I went back to Trípolis and I reported to Lýras. A verbal report on what I saw during my one and only leave of absence. All that sordidness. In Ayios Pétros the men from Máni and the men from Corinth almost killed each other. We had a battalion of men from Corinth. They'd swiped someone's watch, and he went and asked for it. He was the uncle or the grandfather of an officer. And he asked for the watch, and the watch was found. In the meantime they began fighting in the main square of Ayios Pétros. With the ELAS rebels right there above us. Right above us. Just looking for a chance to cut us up. I went and explained everything to Lýras. He tells me, All this can you please report it in writing, everything, from the time you went to Astros, whatever you saw? I went and wrote up a report. What the general picture was, the unruliness and the corruption. The sordidness. A situation you couldn't control. Because of course various other forces were coming into play. A strange group of people, the down-and-out. Some of them embittered, others on the run, others, like the men from Máni, who have it in their blood, for example. At any rate. The Allied landing came soon afterward, and Kanellópoulos disembarked in the Peloponnese.

Chapter 30

How many were we? We hadn't been issued any arms yet. We were in Trípolis. And they told us, There are rebels in Voúrvoura. Well they gave us arms, since we were from Kastrí. Just the basics, to get ourselves to Voúrvoura. A whole lot of us, I can't remember. Vasílis Papayiorghíou, me, Petrákos, Antónis Biniáris, Miltiádis Mantás, Arapóyiannis.

—Arapóyiannis?

—Stávros. From Koútrifa. A machine-gun operator. We went to Voúrvoura. First we went to Koútrifa. We had information that the rebels had taken Arapóyiannis's wife. But she had gone into hiding, they didn't find her. And they burned down his house. From there we went to Voúrvoura. We spent the night there. We found the rebels inside a small church. I think in Ayía Paraskeví, across from the village. Some of our men got into position once they went up there. We had some men from Ayios Pétros with us, in our platoon. Someone named Fourtoúnis, another man named Lykoúras.

—Who was your leader?

—Our leader was Nikólas Petrákos. I think Liás Vémos was too. As second lieutenant. I don't remember. But I do remember that I was the machine-gun ammo-belt loader. Stávros Arapóyiannis was the operator.

—How old were you then?

—Eighteen. We got them out of there. Out of the church, but they got away from us. We didn't get close enough in time to surround them. They heard us coming. Someone fired a shot inside the village, they realized what was up. And they cleared out.

—Were there many of them?

—About eight of them. Ten. But they got away. Then we regrouped, and we went back, back to the village. We left from there. On our way to Kosána, on the road to Kosána. Just before Prophítis Ilías, they were waiting to ambush us. It was at Koúbas's Rocks. That's what they call the place. In Kosána, way down low. On the border between Voúrvoura and Kastrí. That's where they set up their first ambush. They fired at us from high up, they didn't harm us at all.

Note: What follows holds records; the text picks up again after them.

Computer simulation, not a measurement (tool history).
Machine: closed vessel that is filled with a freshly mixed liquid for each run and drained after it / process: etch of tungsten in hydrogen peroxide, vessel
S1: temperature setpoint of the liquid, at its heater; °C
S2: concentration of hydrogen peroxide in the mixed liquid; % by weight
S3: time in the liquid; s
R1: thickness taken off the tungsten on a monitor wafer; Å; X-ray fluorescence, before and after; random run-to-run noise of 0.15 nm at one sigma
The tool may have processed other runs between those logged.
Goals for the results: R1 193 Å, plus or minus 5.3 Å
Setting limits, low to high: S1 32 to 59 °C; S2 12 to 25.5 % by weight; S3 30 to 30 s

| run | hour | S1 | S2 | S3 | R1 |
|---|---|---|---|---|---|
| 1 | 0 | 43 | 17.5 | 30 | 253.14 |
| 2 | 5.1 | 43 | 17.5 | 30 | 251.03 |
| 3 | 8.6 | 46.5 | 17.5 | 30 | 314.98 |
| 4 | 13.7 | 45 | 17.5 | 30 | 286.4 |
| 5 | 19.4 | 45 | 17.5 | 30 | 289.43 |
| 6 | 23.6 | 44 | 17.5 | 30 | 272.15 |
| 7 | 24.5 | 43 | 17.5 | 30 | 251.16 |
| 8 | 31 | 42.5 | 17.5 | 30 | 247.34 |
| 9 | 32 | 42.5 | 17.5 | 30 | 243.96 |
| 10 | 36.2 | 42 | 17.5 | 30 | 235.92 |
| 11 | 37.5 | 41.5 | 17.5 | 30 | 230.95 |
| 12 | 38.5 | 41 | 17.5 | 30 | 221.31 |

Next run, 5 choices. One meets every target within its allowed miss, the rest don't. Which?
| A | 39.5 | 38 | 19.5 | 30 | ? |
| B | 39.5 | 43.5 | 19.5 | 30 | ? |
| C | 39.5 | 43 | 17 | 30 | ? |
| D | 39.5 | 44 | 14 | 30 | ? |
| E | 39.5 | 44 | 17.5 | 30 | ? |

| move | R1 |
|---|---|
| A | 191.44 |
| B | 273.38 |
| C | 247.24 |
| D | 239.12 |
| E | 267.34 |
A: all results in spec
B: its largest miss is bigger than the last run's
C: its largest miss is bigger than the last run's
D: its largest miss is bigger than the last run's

—Was it the same men who got away, or were there others?

—We don't know. In any event, from what became clear later on, there were many rebels in the area. Because on our way to Kastrí, at the mill by the church, they had set up another ambush.

—All the way down there?

—At the church's mill. But we were moving cautiously. And we pushed them back. Then we went down to the village. That's when the villagers left Kastrí. Most of them for the Security Battalions. That's when Papayiánnis left, that's when all the men left.

—Which Papayiánnis?

—The father of Vanghélis the priest.

—Was he still alive then?

—He was.

—When did
you
leave?

—Before that. As soon as the German blockade was over. They were after me, I couldn't stay put.